A few years ago, some astonishingly good deals were to be had on new Seiko watches. I myself bought Seiko 5 with a canvas strap on Amazon for under $50 in 2016. It's a variation of the 5 which first went on sale in 2008. It was my first purchase of a good watch in decades, after I'd spent more several times for watches which were real pieces of garbage by comparison. This is my Seiko 5:
There are many like it but this one is mine. I noticed that it had a price tag on it which said $185. Since then I've noticed MSRP's of $195 and $225 for watches which are identical or identical except for color.
For a long time I assumed that there simply was a huge disconnect between this watch's MSRP and the reality of its marketing. The way that Invicta watches sell for 25% or so of their MSRP, making for hollow drama, repeated daily from scratch, on home-shopping TV shows.

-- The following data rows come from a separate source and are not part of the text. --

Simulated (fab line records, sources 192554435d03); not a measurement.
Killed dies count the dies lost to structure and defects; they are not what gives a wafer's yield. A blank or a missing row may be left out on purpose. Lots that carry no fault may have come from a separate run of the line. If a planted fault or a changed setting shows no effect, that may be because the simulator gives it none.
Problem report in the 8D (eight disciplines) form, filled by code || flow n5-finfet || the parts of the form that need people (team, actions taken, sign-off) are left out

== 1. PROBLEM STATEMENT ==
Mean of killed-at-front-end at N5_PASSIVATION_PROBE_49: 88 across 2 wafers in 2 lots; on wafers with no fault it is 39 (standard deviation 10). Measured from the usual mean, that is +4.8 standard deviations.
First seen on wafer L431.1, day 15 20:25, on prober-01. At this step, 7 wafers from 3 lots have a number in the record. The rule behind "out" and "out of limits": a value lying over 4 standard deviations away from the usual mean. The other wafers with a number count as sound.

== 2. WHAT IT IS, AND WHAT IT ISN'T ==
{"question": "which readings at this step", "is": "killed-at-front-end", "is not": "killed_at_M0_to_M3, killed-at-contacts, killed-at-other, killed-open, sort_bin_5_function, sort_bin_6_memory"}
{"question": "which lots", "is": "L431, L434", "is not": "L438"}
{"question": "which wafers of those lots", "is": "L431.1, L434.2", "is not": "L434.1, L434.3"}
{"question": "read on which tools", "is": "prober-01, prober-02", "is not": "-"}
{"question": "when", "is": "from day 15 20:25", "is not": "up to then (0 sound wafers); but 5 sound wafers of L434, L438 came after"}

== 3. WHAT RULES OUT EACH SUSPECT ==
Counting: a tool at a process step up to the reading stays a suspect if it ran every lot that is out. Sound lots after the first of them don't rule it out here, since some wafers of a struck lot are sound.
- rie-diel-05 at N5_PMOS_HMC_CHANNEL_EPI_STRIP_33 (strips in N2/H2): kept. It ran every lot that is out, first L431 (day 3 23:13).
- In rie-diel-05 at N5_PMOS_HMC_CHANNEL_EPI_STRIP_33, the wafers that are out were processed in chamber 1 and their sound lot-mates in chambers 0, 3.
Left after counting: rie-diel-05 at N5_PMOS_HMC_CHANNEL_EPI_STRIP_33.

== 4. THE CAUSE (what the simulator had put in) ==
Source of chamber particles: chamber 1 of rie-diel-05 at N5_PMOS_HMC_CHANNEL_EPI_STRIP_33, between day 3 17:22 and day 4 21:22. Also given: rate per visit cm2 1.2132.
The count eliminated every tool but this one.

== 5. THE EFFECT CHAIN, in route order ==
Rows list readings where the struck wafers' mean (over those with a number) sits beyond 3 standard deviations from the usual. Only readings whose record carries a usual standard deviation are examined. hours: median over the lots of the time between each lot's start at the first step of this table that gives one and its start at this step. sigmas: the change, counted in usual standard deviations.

Recently, however, I heard that there had been a huge glut of these Seiko 5's, and the gap between the MSRP's and the selling prices, and some other things, began to make more sense. Seiko had simply made much too many of them, and the only way to move them was to offer them for prices which under ordinary circumstances would have been impossible.
The intended retail price had been much closer to the MSRP, as usual with Seiko and with most watch brands.
I had not been the only one who had bought a Seiko for an amazingly low price. A price so low that it was actually very hard to understand how it was possible. Many people bought them at those prices. Many people got used to these amazing prices, and perhaps relatively few noticed the prices on the tags, or thought much about how the low prices had come to be, or have yet to realize that they benefited from an unusual market situation.
Seiko stopped making 5's like mine a long time ago, I don't know how many years ago, but I have watched the prices going up as the word gets around that there won't be any more. They cost about twice what paid now, and the prices keep rising.
In the meantime, Seiko announced that they would be concentrating more on higher-quality watches -- a clear indication that Seikos were going to cost more. Seiko did come right out and say: "We made too many of those old 5's, that's why they're so inexpensive. We can't afford to actually keep making them and selling them at these prices, nobody could." Instead, they started making a completely different line of 5's. Even the "5" on the dials of the watches is completely different now. And they are substantially improved technically.
The prices tags haven't changed very much, though: Seiko 5's start at $275 now, up from $225. If you compared MSRP's it could be very easily argued that Seiko is offering more value per dollar with the new, bigger 5's with their improved movements.
But of course, people don't compare price tags. They compare what they actually paid back then to the actual prices now, which tend to be 75 to 100% of MSRP, as usual with Seiko over most of the course of its history, as usual with watches in general. And what looks to me like a return to normal pricing after a freakish market situation brought on by overproduction and a market glut, looks to many other people like greed on Seiko's part.